By Eric Johnson
Normally, it’s the time of year when high school juniors are waiting for calls, emails, and their first college offers. You might be among them. It’s an exciting time, especially when you hear that your friends are going to realize their dreams of playing college ball.
But there is a huge group of high school ballplayers who won’t be hearing from recruiters or coaches in the coming weeks or months. It’s tough, but not getting offers does not make you less of a ballplayer than your teammates who have already committed to schools. The best player on my college team didn’t commit to a college until Spring of his senior year, and he went on to be a consistent all-conference player and is now in the minor leagues.
Without contacts from coaches or recruiters, you might start questioning your chances of ever getting in. Your confidence fades. You hear yourself saying, “I’m thinking of trying to play ball in college.” Well, that’s ridiculous. That’s the worst thing you can say to yourself. Here’s lesson number one about the road to college baseball: If you love baseball, commit yourself one hundred percent. There can’t be any “thinking” or “trying” about it. Love the game, or leave it.
College baseball is a privilege. It was the most challenging thing I’ve ever done in my life. I hope that you get the opportunity to play the game in college because you will come to understand that it really is the “hard that makes it great.” Just as it was the most challenging thing I’ve ever done, it was also the most rewarding experience of my life. The memories of the people you meet, the experiences on and off the field, and the friendships you form will last a lifetime, whether or not you play professionally. But there’s a price. Playing collegiate baseball is hard. It’s literally blood, sweat, and tears. I can guarantee that you’ll face a time when you aren’t sure if you can go on playing, maybe because of a slump, an injury, a coach, a brutal workout, academic struggles, overwhelming time commitments or a million other reasons.

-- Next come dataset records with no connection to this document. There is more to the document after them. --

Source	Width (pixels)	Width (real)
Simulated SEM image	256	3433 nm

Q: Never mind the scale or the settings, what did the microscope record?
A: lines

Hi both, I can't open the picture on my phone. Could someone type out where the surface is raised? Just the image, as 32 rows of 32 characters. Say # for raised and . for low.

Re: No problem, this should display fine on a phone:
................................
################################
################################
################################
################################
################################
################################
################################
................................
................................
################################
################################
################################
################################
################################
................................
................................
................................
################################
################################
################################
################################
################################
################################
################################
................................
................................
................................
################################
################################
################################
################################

What separates a college ballplayer from someone just “thinking of trying to play” is love. Love for the game. Pure and simple. If you love the feeling you get when you take the field, the feeling of making perfect contact or throwing a filthy hammer for strike three, if the greatest feeling in the world to you is when your teammates mob you, pound on your helmet and slap you on the back because you hit the walk-off single, if you live for the fist-pump you give when the final out of a victory is recorded, then play college ball. If you love the game, play college ball. But you won’t get there if you don’t love it, because it will be hard.
So, if you have that love, make a point of never saying you’re “thinking about playing” in college. Commit to it. Use this website as your tool. And next time someone asks you of your college plans, say, “I want to play baseball, and I’m going to find a way, because I love it.”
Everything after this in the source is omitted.